Each picture above conveys the same message differently. Importantly, all three incorporate visuals to tell a story. Let me break down the pros and cons of each below:
Picture A: Most straightforward. For a more conservative report that will reach the hands of a diverse group, this is a straight shoot.
Picture B: Tongue-in-cheek. Ideal for a social media audience. Requires some copy writing prowess but will get you great engagement.
Picture C: Detail-driven. Ideal for strategists looking for deep-dives. Here you see that the frequency of eating non-veg was much less two weeks into the lockdown but you can also see the types of dishes, ingredients, plating and accompaniments for each meal. What's that saying? A picture is worth more than a 100 words.

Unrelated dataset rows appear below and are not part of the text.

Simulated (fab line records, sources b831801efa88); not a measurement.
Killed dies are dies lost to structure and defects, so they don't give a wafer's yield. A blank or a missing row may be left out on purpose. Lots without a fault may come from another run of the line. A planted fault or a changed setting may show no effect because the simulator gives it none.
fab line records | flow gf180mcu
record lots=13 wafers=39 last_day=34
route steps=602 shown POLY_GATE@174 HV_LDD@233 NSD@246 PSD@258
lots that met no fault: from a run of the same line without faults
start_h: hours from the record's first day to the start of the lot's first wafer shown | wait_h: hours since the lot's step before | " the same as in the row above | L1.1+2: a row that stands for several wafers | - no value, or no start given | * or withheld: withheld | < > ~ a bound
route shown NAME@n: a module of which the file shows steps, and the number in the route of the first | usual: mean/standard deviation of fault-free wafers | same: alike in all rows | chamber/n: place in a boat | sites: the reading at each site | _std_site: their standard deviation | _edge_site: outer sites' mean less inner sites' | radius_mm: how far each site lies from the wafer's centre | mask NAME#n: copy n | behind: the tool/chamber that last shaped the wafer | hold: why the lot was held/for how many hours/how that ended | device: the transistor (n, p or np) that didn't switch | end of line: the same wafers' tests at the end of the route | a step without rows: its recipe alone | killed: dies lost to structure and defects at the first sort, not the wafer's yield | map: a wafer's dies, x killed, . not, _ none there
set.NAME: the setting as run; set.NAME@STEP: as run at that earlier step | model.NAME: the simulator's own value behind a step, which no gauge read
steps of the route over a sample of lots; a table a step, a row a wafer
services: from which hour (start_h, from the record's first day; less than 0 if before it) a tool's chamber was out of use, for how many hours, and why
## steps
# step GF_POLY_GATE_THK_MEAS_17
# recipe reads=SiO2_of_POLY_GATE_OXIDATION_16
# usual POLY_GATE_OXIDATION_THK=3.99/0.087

These examples are just the tip of the iceberg. Time lapses, video logs, and audio logs offer other types of sensory transformations for your data. But just as Cinderella's ill-fated stepsisters discovered, no one size fits all. How you use visuals to tell your data-driven story depends on a couple of things:
The type of data you collected. Are you sitting on statistics, pictures, videos, short answers, long answers or audio recordings will give you different fodder for representation. Numbers can be transformed into pictographs, photos give you grids, videos give you highlight reels. The playing field is enormous.
Your target audience. This will impact the visualization technique as well as the copy accompanying it.
Your budget. Think of our homey pie chart as the very tip of the tip of the iceberg that is data visualization. There are some really cool ways of showcasing data out there. Some visualization are easily hackable, others will require experts to swoop in.
How much time you have. This ties into the previous point. Creative thinking and doing can be time consuming and if time is money for you, then focus on re-presenting (like Picture C) rather than transforming (like Picture B or even better, like this).
At the end of the day, this is about having fun with data... about activating the left and the right sides of your brain so that someone else feels energized about what you've produced. Oh, the stories there are to share!